Here is the current Additional Buyer’s Stamp Duty Rates in Singapore (2024)

Profile of Buyer ABSD Rates on or after 27 Apr 2023
Singapore Citizens (SC) buying their first residential property Not applicable
SC buying their second residential property 20%
SC buying the third and subsequent residential property 30%
Singapore Permanent Residents (SPR) buying their first residential property 5%
SPR buying a second residential property 30%
SPR buying third and subsequent residential property 35%
Foreigners (FR) buying any residential property 60%
Entities buying any residential property 65%
Housing Developers buying any residential property 35% (Plus Additional 5% (non-remittable))

(source: IRAS)

Legal Process for Foreign Buyers

Foreign buyers must obtain approval from the Singapore Land Authority before purchasing certain types of property, such as landed residential properties. This approval process is in place to ensure that foreign investment aligns with the nation’s housing policies.

Financial Requirements

In addition to the ABSD, foreign buyers are subject to the following financial requirements:

  • Buyer’s Stamp Duty (BSD): This tax is applicable to all property purchases in Singapore. The BSD rates are based on the purchase price or market value of the property, whichever is higher.
  • Associated Costs: Foreign buyers should also account for other costs associated with purchasing property in Singapore, such as legal fees, agent fees, and mortgage-related expenses.

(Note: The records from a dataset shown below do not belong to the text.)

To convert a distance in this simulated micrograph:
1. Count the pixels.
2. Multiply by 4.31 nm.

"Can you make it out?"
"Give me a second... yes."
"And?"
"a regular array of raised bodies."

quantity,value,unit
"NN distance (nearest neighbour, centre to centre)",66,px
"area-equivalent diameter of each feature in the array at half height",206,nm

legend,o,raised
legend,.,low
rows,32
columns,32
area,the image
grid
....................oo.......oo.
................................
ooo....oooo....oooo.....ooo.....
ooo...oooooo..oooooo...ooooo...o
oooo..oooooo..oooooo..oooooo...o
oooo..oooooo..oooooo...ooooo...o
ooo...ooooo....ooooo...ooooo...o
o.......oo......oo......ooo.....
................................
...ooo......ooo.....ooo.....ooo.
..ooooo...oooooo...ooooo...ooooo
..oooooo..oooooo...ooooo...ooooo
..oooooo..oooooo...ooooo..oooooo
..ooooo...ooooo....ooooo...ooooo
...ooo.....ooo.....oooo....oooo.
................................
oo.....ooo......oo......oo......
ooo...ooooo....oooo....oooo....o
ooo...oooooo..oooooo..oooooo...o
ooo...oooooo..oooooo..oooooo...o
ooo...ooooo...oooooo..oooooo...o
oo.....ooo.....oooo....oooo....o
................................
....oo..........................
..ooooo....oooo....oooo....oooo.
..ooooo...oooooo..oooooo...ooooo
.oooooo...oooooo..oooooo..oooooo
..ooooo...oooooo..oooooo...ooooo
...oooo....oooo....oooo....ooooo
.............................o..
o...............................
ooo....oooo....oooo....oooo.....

The BSD rates are as follows:

On or after 15 Feb 2023
Purchase price or market value of the property BSD rates for residential properties BSD rates for non-residential properties
First $180,000 1% 1%
Next $180,000 2% 2%
Next $640,000 3% 3%
Next $500,000 4% 4%
Next $1,500,000 5% 5%

(source: IRAS)

Steps to Buying Property as a Foreigner in Singapore

Buying property in Singapore as a foreigner involves a series of steps to ensure a successful transaction. Here’s a step-by-step guide to help you navigate the process:

Research and Property Search

Start by researching the Singapore property market to understand the types of properties available and their respective regulations for foreign buyers. Utilize online property portals, engage with real estate agents, or attend property exhibitions to find suitable properties.

Engage a Real Estate Agent

Consider hiring a reputable real estate agent who has experience working with foreign buyers. They can provide valuable insights, assist with property viewings, and help negotiate the best deal.

“Always ask about their experience and what the agent does to separate himself/herself from other agents,” advised Louis Adler, principal, and co-founder of REAL New York, in an interview with Forbes.

Conduct Due Diligence

Once you’ve identified a property, conduct thorough due diligence. Due diligence is a crucial step in the property buying process, especially for foreign buyers. It involves verifying all aspects of the property and the transaction to ensure a smooth and risk-free purchase. 

This includes verifying the property’s ownership, understanding the lease terms (if applicable), and checking for legal encumbrances.

  • Verify Ownership and Title: Check the property’s title deed to confirm the seller’s ownership and ensure no disputes or encumbrances on the property.
  • Understand Lease Terms (if applicable): If the property is leasehold, understand the lease terms, including the remaining lease period and any restrictions or conditions imposed by the lease.
  • Review Property Documents: Request and review all relevant property documents, such as the building plan, Certificate of Statutory Completion (CSC), and any renovation permits.
  • Check for Outstanding Payments: Ensure there are no outstanding payments or liabilities associated with the property, such as unpaid property taxes, maintenance fees, or utility bills.
  • Inspect the Property: Conduct a thorough inspection to assess its condition, identify any defects or issues, and evaluate the need for repairs or renovations.
  • Research the Location: Investigate the property’s location, including its proximity to amenities, transportation, schools, and potential developments in the area that may affect its value.
  • Understand the Regulatory Environment: Familiarize yourself with Singapore’s property regulations, including any restrictions on foreign ownership, stamp duty rates, and other legal requirements.
  • Engage Professionals: Consider hiring property lawyers, surveyors, and valuers to assist with the due diligence process and provide expert advice.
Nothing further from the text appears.